Words can't express the feelings that I am feeling tonight. I sit in a comfortable and clean hotel when just a few miles down the street there are 100 children living in an orphange. It is a wonderful orphange that feeds the children healthy nutritious meals. It is the place the people send thier sick children because Chris and the others know how to care for them. Yet, in the midst of that we saw conditions that were appalling. I saw several special needs kids who were in need of services, yet in a country like Haiti this is probably not going to happen.
I was doing really well until I walked down to the toddler room that was in the downstairs of the house. There is a sliding glass door that goes outside. All the toddlers 2-6 are kept down there. They play with each other, eat at picnic tables and bath outside. Some of the children showed me thier beds, they were all neatly made. All of this sounds great, that was until I walked out back and the children started to climb me. Literally they were climbing my legs. At one point I was holding 2 children with another one crying at my feet. They were preschoolers seeking attention, affection, and love. Many of them have adoptive parents who are waiting the 2-3 year wait to bring them to the US. It broke my heart. I am not a person who cries, yet I could not help but cry and wonder why. Why was I so fortunate to be born to parents who could afford me... why did God allow this kind of action to take place. The tears rolled down my cheeks and a little boy who had put his fingerprints all over my glasses touched the tears and smiled a smile that could only be straight from God.
As Karen and I have pondered where God was today I think that God was in disguise. God was in the faces of the adoptive parents as they waited to hear where they were in the process, God was in the little smiles and laughs that i heard dispite the smells, urine and other liquids.
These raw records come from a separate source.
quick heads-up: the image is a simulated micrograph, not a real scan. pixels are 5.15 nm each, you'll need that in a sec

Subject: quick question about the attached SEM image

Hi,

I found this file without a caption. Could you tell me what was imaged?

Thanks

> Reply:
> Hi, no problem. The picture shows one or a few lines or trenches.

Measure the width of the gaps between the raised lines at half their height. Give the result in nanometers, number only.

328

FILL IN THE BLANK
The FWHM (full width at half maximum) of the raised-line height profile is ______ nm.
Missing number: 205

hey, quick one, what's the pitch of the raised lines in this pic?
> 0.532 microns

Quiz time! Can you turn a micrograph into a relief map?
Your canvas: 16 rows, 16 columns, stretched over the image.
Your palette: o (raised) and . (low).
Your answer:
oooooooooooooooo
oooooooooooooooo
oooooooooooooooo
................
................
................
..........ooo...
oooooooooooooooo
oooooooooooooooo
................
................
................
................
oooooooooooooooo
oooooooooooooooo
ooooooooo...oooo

I continue to wonder what God desires for Stillwater to do about this situation... What is our response to this kind of poverty and abandonment. Most of the children at HIS home are children whose parents can't afford to care for them and so they have to give them up. That is an extreme love to give up your child to parents in another country for the good of a child. What is it that we are to do? Do you have any suggestions? Please feel free to comment. I would love to hear other opinions.